Clean lines ensure that a panelled approach to dressing comes across as eclectic rather than indecisive
Wednesday 16 January 2013
If the word patchwork suggests floral quilted bedspreads to you, think again. One of the most wearable and lovely trends of the season is a modern version; garments with contrast-colour panels – either sleeves or back and front in opposing colours or a collage of square and rectangular patches. On the spring/summer '13 catwalks, this technique was much in evidence.
Young London designer Eudon Choi patched together patent leather with matte fabrics in various tones of one colour; designers Preen and Erdem showed dresses of composite prints, with snakeskin against florals and even stripes, whereas Paul Smith combined blocks of contrasting fabrics such as a black and white print against vibrant orange and red. In New York, design duo Proenza Schouler achieved a geometric effect in a bold neon and printed palette.

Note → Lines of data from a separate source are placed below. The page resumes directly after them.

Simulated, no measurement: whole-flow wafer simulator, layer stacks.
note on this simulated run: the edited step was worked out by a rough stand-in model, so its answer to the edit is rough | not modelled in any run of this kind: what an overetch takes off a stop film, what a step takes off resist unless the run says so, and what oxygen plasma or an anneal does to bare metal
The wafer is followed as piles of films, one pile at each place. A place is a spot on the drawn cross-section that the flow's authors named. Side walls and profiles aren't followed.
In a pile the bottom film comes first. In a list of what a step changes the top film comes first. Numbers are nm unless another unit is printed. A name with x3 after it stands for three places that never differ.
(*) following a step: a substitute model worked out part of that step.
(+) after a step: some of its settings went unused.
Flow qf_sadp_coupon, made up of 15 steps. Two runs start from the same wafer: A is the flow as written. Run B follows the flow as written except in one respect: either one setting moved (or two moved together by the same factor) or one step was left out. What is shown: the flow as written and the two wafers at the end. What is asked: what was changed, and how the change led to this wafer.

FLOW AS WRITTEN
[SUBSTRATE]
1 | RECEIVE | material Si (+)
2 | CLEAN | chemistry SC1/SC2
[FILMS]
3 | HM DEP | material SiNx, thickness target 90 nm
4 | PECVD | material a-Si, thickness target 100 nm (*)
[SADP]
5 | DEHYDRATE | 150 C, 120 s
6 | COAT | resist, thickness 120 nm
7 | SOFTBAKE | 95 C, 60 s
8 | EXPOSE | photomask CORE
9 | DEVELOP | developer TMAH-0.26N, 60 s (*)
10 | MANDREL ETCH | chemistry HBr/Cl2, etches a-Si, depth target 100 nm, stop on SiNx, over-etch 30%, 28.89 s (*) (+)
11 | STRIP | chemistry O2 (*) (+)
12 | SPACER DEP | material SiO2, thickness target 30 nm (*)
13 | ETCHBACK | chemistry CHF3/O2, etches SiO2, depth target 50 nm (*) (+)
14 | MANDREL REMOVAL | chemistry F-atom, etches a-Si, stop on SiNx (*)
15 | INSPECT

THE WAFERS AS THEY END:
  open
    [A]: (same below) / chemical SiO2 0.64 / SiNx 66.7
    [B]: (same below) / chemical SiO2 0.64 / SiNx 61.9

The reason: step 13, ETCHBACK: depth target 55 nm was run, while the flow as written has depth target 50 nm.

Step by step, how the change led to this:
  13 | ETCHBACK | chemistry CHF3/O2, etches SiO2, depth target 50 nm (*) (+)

It's one of those rare trends that come along that can be worn every day. The concept of colour panelling is particularly suited to tailored clothes, which are more in fashion than ever right now, thanks to the likes of Stella McCartney and Phoebe Philo. It's also the perfect solution for those who'd like to wear colour but draw the line at florals, animal prints or otherwise splashy patterns. It's a trend that can be interpreted as either androgynous or feminine according to taste – whether you're in the market for a mannish shirt buttoned all the way to the collar or a more ladylike A-line skirt or shift dress.
All in all, it opens the door to the pleasantly novel idea of fashionable and appealing professional attire, which is at once suitable for a day in the office and a pleasure to put on.